Question

The complex $[Ni(CN)_4]^{2-}$ is diamagnetic and the complex $[NiCl_4]^{2-}$ is paramagnetic. What can you conclude about their molecular geometries?

• A. Both complexes have square planar geometries
• B. Both complexes have tetrahedral geometries
• C. $[NiCl_4]^{2-}$ has a square planar geometry while $[Ni(CN)_4]^{2-}$ has a tetrahedral geometry.
• D. $[NiCl_4]^{2-}$ has a tetrahedral geometry while $[Ni(CN)_4]^{2-}$ has a square planar geometry

Answer 1

Answer: (D)

$[NiCl_4]^{2-}$ has a tetrahedral geometry while $[Ni(CN)_4]^{2-}$ has a square planar geometry

Answer 2

Here's the solution based on the magnetic properties of the complexes:

1. Determine the oxidation state of Ni: In both complexes, $[Ni(CN)_4]^{2-}$ and $[NiCl_4]^{2-}$, the oxidation state of Ni is +2.

   • For $[Ni(CN)_4]^{2-}$: $x + 4(-1) = -2 \implies x = +2$
   • For $[NiCl_4]^{2-}$: $x + 4(-1) = -2 \implies x = +2$

2. Determine the electronic configuration of $Ni^{2+}$: Nickel (atomic number 28) has the electronic configuration $[Ar] 3d^8 4s^2$. $Ni^{2+}$ has the configuration $[Ar] 3d^8$.

3. Consider the ligands: $CN^-$ is a strong field ligand (SFL), and $Cl^-$ is a weak field ligand (WFL).

4. Analyze $[Ni(CN)_4]^{2-}$:

   • $Ni^{2+}$ is $d^8$.
   • $CN^-$ is a SFL.
   • The complex is diamagnetic (no unpaired electrons).
   • For a $d^8$ ion, square planar geometry with SFLs leads to complete pairing of electrons, resulting in a diamagnetic complex. The hybridization is $dsp^2$. The crystal field splitting in a square planar field is large, pushing the $d_{x^2-y^2}$ orbital to a much higher energy. The 8 electrons fill the lower energy orbitals ($d_{xz}, d_{yz}, d_{z^2}, d_{xy}$) completely.
   • Tetrahedral geometry for a $d^8$ ion results in 2 unpaired electrons in the $t_{2g}$ orbitals $(e_g)^4 (t_{2g})^4$, making it paramagnetic.
   • Since $[Ni(CN)_4]^{2-}$ is diamagnetic, its geometry must be square planar.
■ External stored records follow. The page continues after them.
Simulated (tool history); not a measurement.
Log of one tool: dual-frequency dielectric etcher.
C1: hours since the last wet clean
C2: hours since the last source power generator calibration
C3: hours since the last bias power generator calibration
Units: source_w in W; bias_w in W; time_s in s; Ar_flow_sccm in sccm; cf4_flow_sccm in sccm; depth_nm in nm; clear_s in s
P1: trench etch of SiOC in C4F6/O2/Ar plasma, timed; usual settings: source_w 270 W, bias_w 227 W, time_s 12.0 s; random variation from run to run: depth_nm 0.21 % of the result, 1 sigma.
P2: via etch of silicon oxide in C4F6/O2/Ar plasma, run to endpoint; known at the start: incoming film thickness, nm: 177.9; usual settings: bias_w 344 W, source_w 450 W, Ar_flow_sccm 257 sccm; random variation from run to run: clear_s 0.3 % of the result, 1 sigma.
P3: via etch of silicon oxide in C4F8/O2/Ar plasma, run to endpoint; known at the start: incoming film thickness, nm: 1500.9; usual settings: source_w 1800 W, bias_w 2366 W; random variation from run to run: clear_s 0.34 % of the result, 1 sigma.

5. Analyze $[NiCl_4]^{2-}$:

   • $Ni^{2+}$ is $d^8$.
   • $Cl^-$ is a WFL.
   • The complex is paramagnetic (has unpaired electrons).
   • For a $d^8$ ion, tetrahedral geometry with WFLs leads to 2 unpaired electrons $(e_g)^4 (t_{2g})^4$, making it paramagnetic. The hybridization is $sp^3$.
   • Square planar geometry for a $d^8$ ion with WFLs could theoretically be paramagnetic if the splitting was small enough to overcome pairing energy, but the typical behaviour for $d^8$ square planar complexes is diamagnetic. Given the observed paramagnetism with a WFL like $Cl^-$, the geometry is likely tetrahedral.
   • Since $[NiCl_4]^{2-}$ is paramagnetic, its geometry must be tetrahedral.

6. Conclusion: $[Ni(CN)_4]^{2-}$ has a square planar geometry, and $[NiCl_4]^{2-}$ has a tetrahedral geometry.